Commission decides to appeal against Council decision authorising Belgium to renew application of preferential tax regime to certain coordination centres

Brussels, 16/07/2003 (Agence Europe) - On Wednesday, the European Commission decided to initiate an appeal before the Court of Justice further to the decision taken by the Budget Council that same morning to authorise Belgium to renew application of the preferential tax regime to certain coordination centres until end 2005. Approval for such application expires before that date. The Commission considers that the Council decision is illegal as it comes after its final decision of 17 February 2003. In a press release, it specifies that the Commission alone is in principle entitled to give its decision on whether aid is compatible. Furthermore, the treaty limited the Council's possibility to intervene in the field of State aid. Such intervention, the press release states, is possible before or during a Commission inquiry, but under no circumstances after the investigation has been closed. The Commission goes on to stress that a Council decision relating to aid for which the Commission has already enacted is detrimental to the institutional balance of the powers as foreseen in the treaty. It is also detrimental for the integrity and effectiveness of monitoring with regards State aid. All these arguments explain that the Commission has decided to refer the matter to the Court, as it had done in March 2002, when the Council under similar circumstances had allowed Portugal to grant aid to its pig farmers. Following the adoption, on 11 November 1998, of the communication on application of the rules relating to State aid to direct corporate taxation measures, the Commission initiated, on 11 July 2001, large-scale action toward 15 tax regimes, including the system of Belgian coordination centres. After an indepth inquiry, it decided, on 17 February 2003, that the tax regime for coordination centres was incompatible with State aid rules.

The Commission had provisionally authorised the coordination centres to continue their activities until expiry of the authorisations received from the tax administration. It had, however, banned all extension of authorisations after expiry. As a result, the Council's decision on the coordination centres brings into question the Commission's decision of 17 February. The Commission claims to make the Court recognise that, in taking this decision, the Council is acting in breach of the treaty since the latter does not permit amendment of decisions already adopted by the Commission in the context of monitoring of State aid.

As, in the past, this system was approved on two occasions, in 1984 and 1987, the Commission acknowledged the fact that the confidence expressed by the coordination centres was legitimate, and therefore did not demand repayment of aid already paid out. It also authorised the existing coordination centres to benefit from the system until their authorisations expire, and at any rate no longer than 31 December 2010. On the other hand, the Commission felt that the coordination centres for which approval naturally expires before this date were not entitled to renewal of the preferential tax regime.

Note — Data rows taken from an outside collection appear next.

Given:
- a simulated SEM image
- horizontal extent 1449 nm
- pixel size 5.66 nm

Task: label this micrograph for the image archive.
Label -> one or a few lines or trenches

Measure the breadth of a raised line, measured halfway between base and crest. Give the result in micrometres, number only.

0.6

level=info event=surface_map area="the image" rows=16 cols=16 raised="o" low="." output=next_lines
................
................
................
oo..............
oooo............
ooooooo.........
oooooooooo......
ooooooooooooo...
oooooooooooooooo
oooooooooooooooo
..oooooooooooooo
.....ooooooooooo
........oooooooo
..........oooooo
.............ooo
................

Belgium challenged this last point and introduced a request to the Council with a view to authorising renewals on the basis of a provision of the treaty (Art. 88 par. 2, 3rd indent) which allows the Council to decide, when exceptional circumstances justify it, that State aid is compatible. On Wednesday, the Council gave a positive welcome to the Belgian request. In parallel to its action before the Council, Belgium initiated several actions before the Court, aimed above all at cancelling the decision of 17 February 2003. Pending the judgement on the substance of the case, the President of the court ordered, on 26 June 2003, suspension of the decision of the Commission in that it bans renewal of the advantages that the regime gives to centres whose authorisation reaches the expiry date after 17 February 2003. The Commission stresses that the reasoning developed in the ruling and the very wording of the provisions allows one to think that the aid granted on this basis is definitively acquired for the centres, even if the Court later gives a judgement on the substance of the Belgian appeal.